Size matters in the health care debate because Republicans have turned the length of the legislation into a symbol: Big, unwieldy bill means big, overreaching government.

Even bigger when you display double-spaced copies with double-wide margins and large print — then pile copies of the House and Senate bills together so that the cameras see something monstrously tall.

Lawmakers routinely debate massive legislation without absorbing every word. They employ people to find what matters to them.

Indeed, legislation of comparable size was used to redefine an area of much more limited federal responsibility, education. That was the No Child Left Behind Act from the agenda of Republican President George W. Bush.

The nation's health care system accounts for one-sixth of the economy and no one really expects brevity when reinventing something so complex.

No one really expects the Republicans' theatrical legislation inflation to stop, either.

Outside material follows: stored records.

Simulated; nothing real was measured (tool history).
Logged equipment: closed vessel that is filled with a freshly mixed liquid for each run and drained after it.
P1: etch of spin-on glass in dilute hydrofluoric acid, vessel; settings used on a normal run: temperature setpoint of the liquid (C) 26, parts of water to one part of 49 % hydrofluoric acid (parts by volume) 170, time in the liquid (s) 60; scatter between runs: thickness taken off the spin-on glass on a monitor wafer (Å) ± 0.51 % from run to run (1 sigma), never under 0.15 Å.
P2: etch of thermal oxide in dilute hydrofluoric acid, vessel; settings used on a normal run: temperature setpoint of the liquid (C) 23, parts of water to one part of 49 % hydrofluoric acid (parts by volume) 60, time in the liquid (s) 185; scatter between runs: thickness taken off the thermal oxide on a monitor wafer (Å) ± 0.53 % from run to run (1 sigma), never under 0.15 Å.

Five Republican senators displayed the massive legislation on their desks during the weekend vote to bring the Senate health bill to full debate, as GOP lawmakers have been doing since the House bill came out earlier.

As if he risked a hernia carrying it any other way, Republican Rep. Steve King of Iowa was seen carrying the House Democratic bill on his shoulder, all roped together. GOP Rep. John Culberson of Texas brought a copy to a Capitol Hill rally and threw its loose pages to the crowd, like meat to lions.